In this last volume of the “Red Dragon Rising” series, the handful of Americans who know what’s really going on in Vietnam face some fateful choices.
The president faces impeachment over what some in Congress think is his desire to go to war with China and defend Vietnam; he knows he must but must do so covertly. Military liaision Zeus Murphy has narrowly escaped with his life after a harrowing mission to Hainan; his superior wants him out of Vietnam but meanwhile he won’t go without the Vietnamese woman he’s fallen in love with, now under arrest. Commander Dirk Silas of the USS McCampbell has been given the difficult job of shadowing Chinese warships in the South China Sea while simultaneously under orders to avoid; he must play cat and mouse as the Chinese harass Vietnamese and foreign shipping.
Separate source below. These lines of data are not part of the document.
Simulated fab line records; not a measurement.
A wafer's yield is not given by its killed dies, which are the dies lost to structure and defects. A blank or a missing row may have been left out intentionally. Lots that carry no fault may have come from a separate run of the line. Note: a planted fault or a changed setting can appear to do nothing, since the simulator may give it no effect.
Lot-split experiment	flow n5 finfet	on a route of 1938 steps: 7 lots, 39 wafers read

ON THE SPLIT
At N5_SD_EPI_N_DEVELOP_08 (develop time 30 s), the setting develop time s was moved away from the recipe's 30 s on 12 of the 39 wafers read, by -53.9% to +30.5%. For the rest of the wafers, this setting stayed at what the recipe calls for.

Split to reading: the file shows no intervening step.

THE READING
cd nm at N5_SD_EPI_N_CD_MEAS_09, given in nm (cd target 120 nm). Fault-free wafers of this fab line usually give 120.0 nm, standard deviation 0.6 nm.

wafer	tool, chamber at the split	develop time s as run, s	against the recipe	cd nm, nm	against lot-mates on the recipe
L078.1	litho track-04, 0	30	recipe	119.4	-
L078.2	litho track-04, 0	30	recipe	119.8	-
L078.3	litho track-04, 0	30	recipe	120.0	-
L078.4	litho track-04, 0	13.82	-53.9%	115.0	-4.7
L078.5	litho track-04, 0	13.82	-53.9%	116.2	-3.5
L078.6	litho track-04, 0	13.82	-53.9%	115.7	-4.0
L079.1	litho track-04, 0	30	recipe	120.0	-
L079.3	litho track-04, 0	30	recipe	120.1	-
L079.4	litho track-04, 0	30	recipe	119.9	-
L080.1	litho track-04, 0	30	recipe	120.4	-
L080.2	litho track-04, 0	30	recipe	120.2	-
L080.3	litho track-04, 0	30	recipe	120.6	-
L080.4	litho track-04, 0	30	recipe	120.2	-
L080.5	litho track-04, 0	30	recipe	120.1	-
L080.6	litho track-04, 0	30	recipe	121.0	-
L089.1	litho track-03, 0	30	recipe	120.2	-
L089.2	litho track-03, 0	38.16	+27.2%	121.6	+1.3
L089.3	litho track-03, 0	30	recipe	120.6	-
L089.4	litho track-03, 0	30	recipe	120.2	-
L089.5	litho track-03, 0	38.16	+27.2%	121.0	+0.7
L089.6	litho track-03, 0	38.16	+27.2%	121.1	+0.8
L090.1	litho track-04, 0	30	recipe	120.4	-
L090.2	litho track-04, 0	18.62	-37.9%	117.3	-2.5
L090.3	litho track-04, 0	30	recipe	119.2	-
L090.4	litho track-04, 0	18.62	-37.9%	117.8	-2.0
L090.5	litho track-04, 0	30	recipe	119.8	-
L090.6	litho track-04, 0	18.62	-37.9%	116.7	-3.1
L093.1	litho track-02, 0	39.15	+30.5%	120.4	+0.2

Meanwhile, scientist Josh MacDonald, an eyewitness to Chinese atrocities against Vietnamese villagers at the invasion’s outset in the first of the four-book series, is still being stalked by a determined assassin. Fleshing out the action are supporting characters like SEAL Ric Kerfer, Vietnamese Army commander General Minh Trung, and CIA paramilitary Roth Setco.
The big question, though, is: China has the overwhelming advantage in force and numbers. How long will it take to overrun Vietnam? How long do the Vietnamese have? And can anything save them?
This book continues as the others have – strong on the strategizing and weaponry, reasonable in the supply and depiction of action, so-so on the depiction of today’s Vietnam, weak on the characterization. Bond’s background in Pentagon-level war-gaming provides a dimension not always present in technothrillers – a realistic sense of how wars develop, how commanders plot and foresee moves, the ebb and flow of battles and wars, and the many real-life limitations.
The war-gamers are represented here by Murphy, whose background in that is what’s gotten him detailed to advise the beleaguered Vietnamese Army. In this volume he sees a bold stroke by the Vietnamese underdogs can buy time or even stop the Chinese in their tracks.
There are certain limitations in this kind of realistic, what-if, set-in-the-present book. It’s tougher to dramatize automated forms of warfare – like the missiles and anti-missile systems used by the warships. The human actors make some decisions, give some orders, push some buttons and stand around while bombs go hurtling through the sky. (The era of drones and other robot weapons is going to change the thriller genre, as there are fewer guys with guns and more deskbound geeks in flipflops operating Predators out of an office in Nevada.)
Bond is strong on the weaponry and uses that as a form of realistic detail. Now, there are times when you want to know that the Chinese are using a (I’m making this up) EK-68A-BL personnel carrier originally built by the Russians, and other times when it’s just alphanumeric gobbledygook, unnecessarily cluttering up the writing because it doesn’t tell you anything important. I understand that with the on-the-ground viewpoint he’s providing, that stuff does matter – is this a vehicle, say, that the Vietnamese can shoot their AB6-89-43-X (also made up) rocket-propelled grenade at? Or not? This is a realistic book and that stuff, in real life, matters. But lapsing into too much hardware-speak gets a writer onto shaky stylistic grounds. The writer must walk a fine line.
Of great value, though, is the big picture and the whole scenario: Changing climate (plausible) causing draught and food riots (plausible) in the world’s most densely populated nation, causing it to eye a fertile neighbor and historic rival next door (quite plausible.)
What’s also plausible is how and why the Chinese invasion falters: the army is too hidebound. Its commanders are too nervous to take any chances – for good reason, as they face death in their party-dictatorship system if they fail. Its midlevel officers have neither the authority nor experience to improvise in the field. They are slaves to caution. Everyone sugarcoats failures as they report up the line, meaning those at the top don’t have accurate information.
Bond has also chosen an intriguing scenario overall – the U.S. quietly looking for ways to aid those who had been our enemies in a long, difficult and politically damaging war within recent memory, against a nation that could become a far greater threat if it chose an aggressive path. It also offers some benefits from the writer's angle: this is not that much of a high-tech war. It's still being slugged out on the ground by tanks and troops, and whether to take that hill still matters, and makes better reading than pushbutton warfare does.